Gotcha on Scraping .NET Applications with PHP and cURL

Obligatory pitch: Many other useful tidbits like this can be yours by purchasing my book, php|architect’s Guide to Web Scraping with PHP.

I recently wrote a PHP script to scrape data from a .NET application. In the process of developing this script, I noticed something interesting that I thought I’d share. In this case, I was using the cURL extension, but the tip isn’t necessarily specific to that. One thing my script did was submit a POST request to simulate a form submission. The code looked something like the sample below.

$ch = curl_init();
curl_setopt_array($ch, array(
    CURLOPT_URL => 'http://...',
    CURLOPT_POST => true,
    CURLOPT_POSTFIELDS => array(
        'field1' => 'value1',
        // ...
    ),
    // ...
));

The issue I ran into had to do with a behavior of the CURLOPT_POSTFIELDS setting that’s easy to overlook. This is a segment of its description from the PHP manual page for the curl_setopt() function.

If value is an array, the Content-Type header will be set to multipart/form-data.

If the form being submitted is not set to have an enctype attribute value of multipart/form-data in the form’s markup, .NET returns a 500-level HTTP response with no further information on what causes the error (for security purposes). This presumably happens because it’s expecting one value for the Content-Type request header and getting another.

Setting CURLOPT_HEADER and CURLOPT_VERBOSE to true helped to reveal that this was the issue. The fix is pretty simple: instead of passing the array itself for CURLOPT_POSTFIELDS, pass the result of wrapping it in a call to the  http_build_query() function (see its PHP manual page). This converts it to a properly formatted query string, which causes cURL to use the default Content-Type header value of application/x-www-form-urlencoded instead.

Tools like Firebug can help you to examine requests made by a browser. Together with these settings for cURL, you can modify your script’s requests to match those of your browser as closely as possible, making gotchas like this less likely to trip you up.

4 Comments

  1. Daniel Ice says:

    Great tip. I have been doing lots of spidering over time and never seen this tip. Thanks.

  2. Hi.

    I’m the main author of libcurl, and while I’m not fluent in PHP nor in the curl extension for PHP, I must say that your post/explanation here greatly misses the point. The problem is really _not_ the Content-Type: header. Most likely servers don’t care one yota about that header.

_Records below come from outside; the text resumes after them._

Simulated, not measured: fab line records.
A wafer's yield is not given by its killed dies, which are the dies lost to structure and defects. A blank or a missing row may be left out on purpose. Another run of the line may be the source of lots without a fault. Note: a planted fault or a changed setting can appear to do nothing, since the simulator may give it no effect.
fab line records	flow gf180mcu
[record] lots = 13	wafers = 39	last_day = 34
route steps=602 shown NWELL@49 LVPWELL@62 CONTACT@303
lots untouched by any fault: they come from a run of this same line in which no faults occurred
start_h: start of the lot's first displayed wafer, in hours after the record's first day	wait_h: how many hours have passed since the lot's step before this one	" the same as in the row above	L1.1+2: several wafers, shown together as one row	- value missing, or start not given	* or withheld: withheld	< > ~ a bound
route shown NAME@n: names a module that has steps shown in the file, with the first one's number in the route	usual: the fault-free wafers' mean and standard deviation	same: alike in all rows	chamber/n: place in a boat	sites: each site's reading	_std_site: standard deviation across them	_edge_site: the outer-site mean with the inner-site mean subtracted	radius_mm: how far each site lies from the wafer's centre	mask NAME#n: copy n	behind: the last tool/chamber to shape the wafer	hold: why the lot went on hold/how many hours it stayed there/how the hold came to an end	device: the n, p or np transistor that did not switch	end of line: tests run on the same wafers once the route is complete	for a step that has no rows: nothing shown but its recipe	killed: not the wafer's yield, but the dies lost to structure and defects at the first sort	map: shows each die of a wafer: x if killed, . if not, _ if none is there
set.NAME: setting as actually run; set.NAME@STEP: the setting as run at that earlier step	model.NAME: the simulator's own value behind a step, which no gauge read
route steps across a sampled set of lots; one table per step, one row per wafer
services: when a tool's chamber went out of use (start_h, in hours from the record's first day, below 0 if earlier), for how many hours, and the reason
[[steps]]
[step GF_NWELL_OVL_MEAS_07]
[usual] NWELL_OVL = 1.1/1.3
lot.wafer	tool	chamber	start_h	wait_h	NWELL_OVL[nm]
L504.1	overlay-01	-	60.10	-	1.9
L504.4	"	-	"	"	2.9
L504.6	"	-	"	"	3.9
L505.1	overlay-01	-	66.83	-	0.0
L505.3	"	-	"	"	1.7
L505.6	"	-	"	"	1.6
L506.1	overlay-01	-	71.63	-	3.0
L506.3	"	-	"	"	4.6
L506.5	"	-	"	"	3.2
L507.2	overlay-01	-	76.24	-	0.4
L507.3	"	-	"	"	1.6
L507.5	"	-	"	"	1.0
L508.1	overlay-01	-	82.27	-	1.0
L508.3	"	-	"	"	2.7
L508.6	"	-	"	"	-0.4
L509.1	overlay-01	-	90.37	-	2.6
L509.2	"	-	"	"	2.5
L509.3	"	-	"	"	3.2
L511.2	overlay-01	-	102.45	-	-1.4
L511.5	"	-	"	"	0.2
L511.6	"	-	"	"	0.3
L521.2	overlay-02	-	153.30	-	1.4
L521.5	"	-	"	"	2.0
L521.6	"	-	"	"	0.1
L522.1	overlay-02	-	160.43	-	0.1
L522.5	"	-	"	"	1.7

    What counts, is that you made a multipart formpost instead of a regular one. The entire POST was done in a completely different encoding as url-encoding and multipart are far far away from each other.

    (Me personally, I don’t like how the curl exension made the two different posts that easy to mix up.)

    Have fun with that scraping!

  3. @Daniel Thanks for the taking the time to comment and make that clarification. I didn’t mean to imply that this was an error on the part of libcurl or its PHP extension, merely a behavior of the latter that’s easy to miss if you don’t read the docs carefully.

    I agree that the end result is that the POST data is formatted differently and the difference in header value is more a consequence of that and a sympton rather than a cause. One thing I didn’t mention explicitly is that I’ve never known PHP to behave like .NET does in this situation, so the behavior came as somewhat of a surprise to me.

  4. EvNix says:

    nice tutorial i prefer using snoopy class though!
    i guess snoopy uses fsockopen
    but i am not very sure